One of the things left with my Mother’s body was a little book based on LeAnn Rhymes I Hope You Dance.
Do you know how much I fucking hate that song?
I can’t even describe it, but I have what must be a close-to-PTSD trigger to it, because except once or twice, I’ve literally run out of every public venue as soon as I hear the first chords, hyperventilating, in full panic.
She didn’t even like LeAnn Rhymes that much!
My Mom loved Joni Mitchell, and Carol King, Streisand, Nanci Griffith, and Lucinda Williams. She loved all of the great female folk singers (and then had an embarrassing thing for Kenny Rogers and George Strait).
She liked country and loved folk, and Joni Mitchell’s Both Sides Now would have been a song I could have lived with. It would have helped.
But this LeAnn Rhymes semi-christian Country?
I can’t type the lyrics, because even seeing the song will have me on the bathroom floor keening. But what I can say is this.
I like country and love folk too.
Most of all, I love the Indigo Girls, as I’ve written more than once. Popular music is the only art where I can say – emphatically – that I have a favorite band. I don’t have a favorite author, I have a favorite list of authors. I don’t have a favorite painter, I have a list. Movies, list. Actors, list. Classical, list. But for non-classical music, it’s Amy and Emily and has been since 1990. (Although Joni Mitchell and Simon & Garfunkle are very close seconds).
The universe works in strange ways, and my boss (a straight up music junkie himself) posted the pre-order for an Indigo Girls concert on my facebook page months ago. Naturally I ordered 2 tickets, told the brunette, and then discovered that they were playing the friday of Mother’s Day weekend.
The worst weekend of the year.
Very few people see me when I am truly and completely happy in my skin. But my wife has. Sometimes I let my friends glimpse it, particularly if they are near me and my horse.
But on Friday night, I danced. To the music that has made getting through the worst parts of this life possible. I sang until I was hoarse.

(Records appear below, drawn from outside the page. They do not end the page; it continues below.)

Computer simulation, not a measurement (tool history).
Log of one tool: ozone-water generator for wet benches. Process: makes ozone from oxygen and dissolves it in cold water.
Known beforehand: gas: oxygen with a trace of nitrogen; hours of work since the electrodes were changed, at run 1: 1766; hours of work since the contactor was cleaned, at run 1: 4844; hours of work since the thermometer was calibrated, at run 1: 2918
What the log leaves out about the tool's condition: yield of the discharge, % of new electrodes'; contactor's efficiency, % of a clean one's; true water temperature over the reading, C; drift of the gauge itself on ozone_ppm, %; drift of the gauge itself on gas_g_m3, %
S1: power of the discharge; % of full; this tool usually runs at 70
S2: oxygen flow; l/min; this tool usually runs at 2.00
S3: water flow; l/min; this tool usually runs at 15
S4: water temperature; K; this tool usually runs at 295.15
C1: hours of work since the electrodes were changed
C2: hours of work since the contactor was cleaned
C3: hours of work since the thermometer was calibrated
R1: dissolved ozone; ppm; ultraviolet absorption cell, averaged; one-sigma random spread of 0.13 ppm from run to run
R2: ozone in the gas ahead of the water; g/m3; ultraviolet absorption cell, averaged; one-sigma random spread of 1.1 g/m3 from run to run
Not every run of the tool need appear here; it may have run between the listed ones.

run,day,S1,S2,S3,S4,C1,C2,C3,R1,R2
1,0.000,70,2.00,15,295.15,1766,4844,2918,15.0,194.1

Because I know the words to every song and singing along is absolutely required by Amy and Emily. They wrap you up in their music until you feel ALL the feelings — from political outrage to love to heartbreak to existential questions to
hope. Most of all, hope.
I drank blueberry red bull (they didn’t have sugar free, and I danced in my little black dress. I danced my blonde ass off.
Like no one and everyone was watching. Like the complete weirdo that I am. So completely filled with joy by the music and the people who love the same music I love.
So yeah, Mom. I miss the fuck out of you. But I am dancing.